South Korea’s Naver will become an incubator that creates innovative technology penetrating the global market and seek to go beyond providing services that are popular today, according to the company’s new CEO.
“Not only did all businesses owned by Naver begin with the thought of going global from the start, but all of the objectives also point to going global,” Naver CEO Choi Soo-yeon said at a meeting with shareholders and board of directors where she was appointed as the new chief.
The information technology (IT) giant will focus all of its management efforts on becoming a global top-tier internet company, it added.
The appointment of the 41-year-old female executive marks a major shift in its management, the company said. Choi is the youngest CEO to lead Naver, South Korea’s fourth-largest company by market capitalisation. Having Choi as CEO signifies that the management will be led by the younger generation who grew up with the internet, and no longer by those who pursued evolution of the platform businesses.
“With the generous support from shareholders over the past 20 years, Naver has grown into a very unique company in the history of the internet with cutting-edge technological leadership and a diverse business portfolio such as search engine, commerce, content, fintech, cloud, AI [artificial intelligence] and robots,” said Choi.
“On top of establishing a system that can speed up the growth of global businesses in various sectors, we will continue to create new businesses by experimenting through convergence between businesses and repay [shareholders] with properly evaluated market values.”
Since hitting the all-time high of 465,000 won ($375) per share in July, Naver’s stock price has plummeted and once dropped to 297,000 won in January. There were signs of a small recovery, but it has not tapped 340,000 won in the last 50 days.
The new CEO said she would help restore Naver’s corporate culture based on trust and autonomy. The company came under fire in May when an employee was found dead and had left a message that alleged workplace bullying. The incident triggered a wave of criticism, dragging down the company’s reputation and corporate image as an innovative company offering workers equal and fair opportunities.
According to Naver, the new CEO has met hundreds of employees since her nomination in November to get to know each team better and strengthen communication.

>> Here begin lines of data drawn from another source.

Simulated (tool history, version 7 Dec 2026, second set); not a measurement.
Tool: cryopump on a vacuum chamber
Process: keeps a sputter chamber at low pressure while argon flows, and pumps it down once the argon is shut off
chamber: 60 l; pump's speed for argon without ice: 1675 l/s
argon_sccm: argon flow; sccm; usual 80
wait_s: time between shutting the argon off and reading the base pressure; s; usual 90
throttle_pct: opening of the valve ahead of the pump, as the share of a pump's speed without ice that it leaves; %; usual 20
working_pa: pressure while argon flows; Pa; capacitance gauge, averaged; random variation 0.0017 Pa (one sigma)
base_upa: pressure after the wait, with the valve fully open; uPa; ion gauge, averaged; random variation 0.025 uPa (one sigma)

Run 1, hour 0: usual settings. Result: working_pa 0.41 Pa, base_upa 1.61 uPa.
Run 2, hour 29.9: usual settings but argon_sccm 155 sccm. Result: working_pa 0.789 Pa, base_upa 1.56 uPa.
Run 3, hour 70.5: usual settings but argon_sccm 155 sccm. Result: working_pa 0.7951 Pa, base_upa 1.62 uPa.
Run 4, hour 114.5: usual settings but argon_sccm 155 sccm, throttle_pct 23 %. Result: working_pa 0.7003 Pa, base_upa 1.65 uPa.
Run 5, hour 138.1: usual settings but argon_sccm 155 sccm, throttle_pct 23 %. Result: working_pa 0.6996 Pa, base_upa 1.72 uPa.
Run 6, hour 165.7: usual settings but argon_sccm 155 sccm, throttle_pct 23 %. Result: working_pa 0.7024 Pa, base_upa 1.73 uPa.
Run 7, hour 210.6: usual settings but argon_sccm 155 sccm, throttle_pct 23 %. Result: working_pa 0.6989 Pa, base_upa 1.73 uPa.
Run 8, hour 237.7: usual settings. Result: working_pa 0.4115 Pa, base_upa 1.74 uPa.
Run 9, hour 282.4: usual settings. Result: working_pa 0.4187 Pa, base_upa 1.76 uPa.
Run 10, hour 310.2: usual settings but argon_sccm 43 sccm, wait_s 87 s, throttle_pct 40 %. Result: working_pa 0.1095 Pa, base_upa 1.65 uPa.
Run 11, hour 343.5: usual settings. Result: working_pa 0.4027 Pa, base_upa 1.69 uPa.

Born in 1981, Choi joined Naver in 2005 as a Seoul National University graduate with a degree in civil engineering.
She worked in communication and marketing for four years before going to law school at Yonsei University. She later attended Harvard Law School. As a lawyer, Choi specialised in mergers and acquisitions, capital markets, and corporate governance. Since rejoining Naver in 2019, she has played a core role in expanding the firm’s global businesses and implementing company-wide strategies.